Time signatures make no fucking sense

Time signatures make no fucking sense.

Am I just retarded?

Other urls found in this thread:

youtube.com/watch?v=4_jDgRsOGvY
twitter.com/SFWRedditVideos

My advice is to actually look up example audio, I couldn't ever get this shit just by reading it either.

Literally the most entry-level theory concept
Sorry OP, you're just a brainlet

It makes sense,
I think you're putting too much importance on the term "quarter"
It's just a name bro.

I did, and it did help a lot but I don't know. I don't feel like a can grasp the concept yet. I'm inclined to believe this user () is right because such an essential and simple thing.

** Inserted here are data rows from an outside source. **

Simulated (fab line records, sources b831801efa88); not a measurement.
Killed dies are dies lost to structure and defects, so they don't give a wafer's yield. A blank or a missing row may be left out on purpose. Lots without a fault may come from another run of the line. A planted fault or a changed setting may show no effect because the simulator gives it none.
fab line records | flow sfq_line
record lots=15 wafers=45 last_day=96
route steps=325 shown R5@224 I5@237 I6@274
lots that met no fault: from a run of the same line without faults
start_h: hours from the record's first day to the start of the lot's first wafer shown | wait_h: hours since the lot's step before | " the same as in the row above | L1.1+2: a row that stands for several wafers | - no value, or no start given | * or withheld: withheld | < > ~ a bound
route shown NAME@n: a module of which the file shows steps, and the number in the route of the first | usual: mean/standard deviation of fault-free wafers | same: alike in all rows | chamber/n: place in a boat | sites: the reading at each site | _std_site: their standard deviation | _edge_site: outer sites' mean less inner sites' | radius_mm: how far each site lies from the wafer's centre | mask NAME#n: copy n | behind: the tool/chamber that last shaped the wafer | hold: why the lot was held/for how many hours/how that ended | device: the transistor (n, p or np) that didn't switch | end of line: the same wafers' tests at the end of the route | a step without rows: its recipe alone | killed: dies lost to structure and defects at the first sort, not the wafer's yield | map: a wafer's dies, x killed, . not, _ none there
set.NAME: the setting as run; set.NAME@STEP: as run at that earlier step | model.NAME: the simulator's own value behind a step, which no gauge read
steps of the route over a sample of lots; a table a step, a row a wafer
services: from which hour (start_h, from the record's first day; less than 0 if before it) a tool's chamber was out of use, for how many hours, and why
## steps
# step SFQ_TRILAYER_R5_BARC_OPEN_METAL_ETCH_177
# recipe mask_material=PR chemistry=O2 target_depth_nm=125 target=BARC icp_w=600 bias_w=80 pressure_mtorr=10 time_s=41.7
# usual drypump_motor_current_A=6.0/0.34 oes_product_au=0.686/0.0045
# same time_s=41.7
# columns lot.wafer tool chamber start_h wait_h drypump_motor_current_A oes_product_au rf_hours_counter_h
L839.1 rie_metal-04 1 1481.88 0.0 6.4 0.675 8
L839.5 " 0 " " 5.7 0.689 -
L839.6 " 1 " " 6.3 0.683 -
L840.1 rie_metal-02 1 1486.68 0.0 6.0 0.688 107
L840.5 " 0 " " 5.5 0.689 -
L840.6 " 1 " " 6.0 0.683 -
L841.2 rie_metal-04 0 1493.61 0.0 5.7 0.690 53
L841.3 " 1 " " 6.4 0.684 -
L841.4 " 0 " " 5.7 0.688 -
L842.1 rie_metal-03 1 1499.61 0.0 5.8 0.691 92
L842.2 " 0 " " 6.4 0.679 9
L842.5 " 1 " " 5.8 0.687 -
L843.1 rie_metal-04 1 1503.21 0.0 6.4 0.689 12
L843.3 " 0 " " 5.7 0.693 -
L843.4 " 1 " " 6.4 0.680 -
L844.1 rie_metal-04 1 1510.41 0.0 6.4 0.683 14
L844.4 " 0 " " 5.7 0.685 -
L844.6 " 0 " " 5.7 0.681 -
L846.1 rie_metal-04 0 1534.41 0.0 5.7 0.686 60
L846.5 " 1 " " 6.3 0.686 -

You posted a pic that explains it. If that is the aspect of reading music that stumps you then you are fucked.

learn to play like this

youtube.com/watch?v=4_jDgRsOGvY

how can you 'hear' a measure, then?

what does bottom number mean

So that means 3/4 are just three quarter notes and that's it?

So if I have something like a 6/8, the only thing I should be understanding from it that the time signature is comprised of six eight-notes? Nothing else behind it?

come on, man... I stopped my formal training more than a decade ago and I still remember to use this shit

Correct.

Good luck because the advanced rhythmic shit gets fucked.

pretty much.

the top number in the fraction indicates the number of beats per measure, whereas the bottom indicates which note (half, quarter, eighth, etc.) gets the beat. so 3/4 would be 3 beats per measure, giving the quarter the beat; 7/8 would be 7 beats per measure, giving the eighth note the beat, and so on. ()

yep

1 is whole note value, 2 is half note value, 4 is quarter note value and so on.

Well shit user I actually get it now. Thank you very much, seriously. I read shit everywhere and didn't fully get it. Thanks again.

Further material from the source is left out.